Mountain Pony Face

Wellington St Projects, Sydney



Influenced by a love for the natural landscape and her formative years spent
in regional Victoria, Anthea Kemp’s work explores familiar landscapes, memories and reflections of the beauty found in nature. Using the process of painting  as nostalgic relief of a significant place, she connects geological motifs  and organic forms with personal experiences. Through her process of painting  the terrain of hills
and lowlands are re-imagined and abstracted, though  a landscape scene is always present.  In her most recent body of work, Mountain Pony Face, Anthea presents
a panoramic display of reflective paintings responding to her desire to maintain
a connection with the landscape of her home.  Nicknamed her ‘Pony Paintings’, these portraits of ponies embedded into idyllic landscapes mark a shift in Anthea’s practice, extending   her exploration of landscapes of personal significance
to a figure most important to her, the pony.

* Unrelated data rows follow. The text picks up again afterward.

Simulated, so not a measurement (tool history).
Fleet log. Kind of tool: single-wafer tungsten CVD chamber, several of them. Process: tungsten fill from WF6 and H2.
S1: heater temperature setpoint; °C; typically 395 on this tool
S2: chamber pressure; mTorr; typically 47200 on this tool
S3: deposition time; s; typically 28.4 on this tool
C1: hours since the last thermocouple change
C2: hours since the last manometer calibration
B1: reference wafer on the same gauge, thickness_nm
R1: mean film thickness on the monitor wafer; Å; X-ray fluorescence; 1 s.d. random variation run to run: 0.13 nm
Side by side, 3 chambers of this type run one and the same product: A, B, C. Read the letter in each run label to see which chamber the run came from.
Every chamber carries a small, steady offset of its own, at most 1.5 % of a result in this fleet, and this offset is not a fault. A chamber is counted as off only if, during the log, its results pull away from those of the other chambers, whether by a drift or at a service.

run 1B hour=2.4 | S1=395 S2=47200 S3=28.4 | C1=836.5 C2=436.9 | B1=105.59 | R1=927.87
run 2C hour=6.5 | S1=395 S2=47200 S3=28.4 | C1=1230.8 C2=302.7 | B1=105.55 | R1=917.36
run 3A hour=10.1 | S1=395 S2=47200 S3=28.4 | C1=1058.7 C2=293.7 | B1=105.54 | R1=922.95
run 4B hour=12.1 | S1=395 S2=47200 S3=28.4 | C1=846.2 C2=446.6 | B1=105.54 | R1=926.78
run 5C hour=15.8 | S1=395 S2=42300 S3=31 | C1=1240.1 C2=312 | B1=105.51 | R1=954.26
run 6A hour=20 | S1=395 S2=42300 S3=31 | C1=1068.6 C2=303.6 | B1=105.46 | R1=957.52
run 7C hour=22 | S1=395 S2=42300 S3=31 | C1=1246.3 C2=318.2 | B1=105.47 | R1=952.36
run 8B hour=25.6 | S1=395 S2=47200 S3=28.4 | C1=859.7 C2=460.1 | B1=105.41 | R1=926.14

The paintings in this exhibition serve as both a response to, and the creation
of, Anthea’s personal narrative for these ponies. They also convey her desire
to be reunited with her first and most treasured pets; Fantasy, Daisy and Hokey Pokey. She affectionately recalls days spent leading paddock ponies around
the garden, riding along fence lines of the bush, wishing that one day they would  
be free to roam where they pleased. Anthea reclaims the iconography 
of a childhood pony crush, drawing on precious photographs and adored images found in books never read. Her practice involves working on many paintings at once before completion, she allows them to inform one another, creating one coherent feeling of nostalgia and imagination.  In this series, the actions of the artist’s hand  are unmistakably clear, the textural surface and visible brush marks work  
to maintain a connection between artist and these landscapes. Anthea’s works bounce between story telling and depictions of the landscape, creating a playful dialogue with the viewer.  Sitting somewhere between the natural and artificial, Anthea has created a blissful  new world for her ponies, they graze happily through dreamy terrains of yellow hills, sweeping mountain plains, grey skies and wild ocean seas. The scenes are ambiguous and disorientating, you are invited to decipher where these ponies roam free.

Dancing between abstraction and representation Anthea’s paintings in Mountain Pony Face are a testament to her talent for exploring familiar environments
and depicting their beauty. There is a rare and honest sensitivity in Anthea’s practice, less concerned with accurate illustration but with paintings ability
to play with our sense of reality and awaken our imagination.